Written by Mr. Woo Tae-hee, Vice Minister for Energy and Trade

Vice Minister for Energy and Trade Woo Tae-hee

Vice Minister for Energy and Trade Woo Tae-hee

Since the Paris Climate Agreement last year, Korea has been sparing no effort to take preemptive policy action to brace for a low-carbon economy.

The Ministry of Industry, Trade and Energy has been formulating policies to develop new energy businesses and putting them into practice with the aim of not only fighting climate change, but also nurturing the nation’s new growth engine.

In September, it will have a chance to present its roadmap for the new energy industry development to the world through four international energy conferences to be held in Korea.

The 2016 Global Green Growth Week, which will be held on Jejudo on Sept. 5 ~ 9, will draw global leaders from the government and business sectors to seek and identify fundamental climate change solutions. Hosted by the Seoul-based Global Green Growth Institute, the GGG Week will open the floor to participants to share thoughts on expanding investments in renewables and on implementing creative and ambitious green growth policies.

During the event, the government will present its strategy for the development of renewable energy businesses. By 2020, Korea is slated to invest approximately 30 trillion won ($27.4 billion) in renewables. Furthermore, the government will raise the ratio of energy that must be supplied by renewables in the Renewable Portfolio Standard, a globally accepted tool aimed at facilitating renewable energy, by between 0.5 and 1.0 percentage points and allow unlimited grid access to small-scale investments in renewables of less than 1 megawatt.

The Asia Power Week is another premier energy conference and will be held Sept. 20-22 in Ilsan, Gyeonggi Province. The event will put its focus on sharing technological know-how and success cases in new energy businesses, such as energy storage systems and micro-grids, among attendees.

During the event, the ministry will introduce its “green energy towns” project. The project is aimed at turning unwelcome and unwanted facilities into environmentally-friendly ones that generate green energy using renewables, thereby addressing two interlinked issues of environment and energy. So far, the Korean government has created a total of 19 green energy towns nationwide and is looking into ways to introduce this business model to other countries. Already, it concluded memoranda of understanding with Poland, Ethiopia, Mongolia and a few other countries and will look for more opportunities to share green energy towns with the world.

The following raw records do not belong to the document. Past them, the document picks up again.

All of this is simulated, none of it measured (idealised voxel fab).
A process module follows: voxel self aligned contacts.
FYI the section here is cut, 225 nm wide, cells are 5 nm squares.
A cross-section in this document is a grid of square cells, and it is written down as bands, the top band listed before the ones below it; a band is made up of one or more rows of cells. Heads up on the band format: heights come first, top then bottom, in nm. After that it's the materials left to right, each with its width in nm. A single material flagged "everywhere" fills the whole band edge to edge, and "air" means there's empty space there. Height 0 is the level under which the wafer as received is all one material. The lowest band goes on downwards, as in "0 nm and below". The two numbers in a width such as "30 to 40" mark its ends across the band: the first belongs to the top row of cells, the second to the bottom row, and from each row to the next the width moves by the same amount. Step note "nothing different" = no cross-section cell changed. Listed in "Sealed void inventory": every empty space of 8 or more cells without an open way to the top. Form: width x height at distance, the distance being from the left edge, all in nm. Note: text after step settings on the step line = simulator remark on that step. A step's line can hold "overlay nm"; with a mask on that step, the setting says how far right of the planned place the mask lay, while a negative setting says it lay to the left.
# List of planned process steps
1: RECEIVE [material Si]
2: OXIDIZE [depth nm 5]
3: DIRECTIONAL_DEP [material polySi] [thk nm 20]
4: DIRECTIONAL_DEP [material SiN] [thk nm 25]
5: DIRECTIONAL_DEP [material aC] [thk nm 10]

In the form of a roundtable, the Ministry and the US Department of Commerce will hold the 3rd Energy Industry Working Group on Sept. 21 in Seoul to share policies and expertise on drafting long-term plans for electricity demand. For Korea, the meeting will help attain accuracy and objectivity in forecasting electricity demand, thereby giving clearer guidelines for formulating the next Basic Plan on Long-Term Electricity Supply and Demand.

Another important conference coming in September is the District Heating and Cooling meeting, which will be held for the first time in Asia. The spotlight of this year’s DHC to be held on Sept. 5 in Seoul will highlight integrated energy, a critical tool for reducing greenhouse gases.

As a source capable of simultaneously producing and supplying heat and electricity, integrated energy can create a new kind of business that supplies various forms of energy. To fully leverage the potential of integrated energy, the Korean government announced in its latest plan for electricity supply and demand that it would consider combined heat and power, also known as cogeneration, as a form of distributed generation and supply 12.5 percent of Korea‘s total power generation capacity through distributed generation by 2029.

In preparation for a shift to a low-carbon economy, Korea stands at a critical juncture, when the government must show leadership and the business community must take the new opportunity. Only through such joint efforts can Korea succeed in pioneering the emerging new energy industry.

I sincerely hope that many interested companies, institutes and experts at home and abroad will take an active role and make great contributions to the upcoming energy conferences in Korea.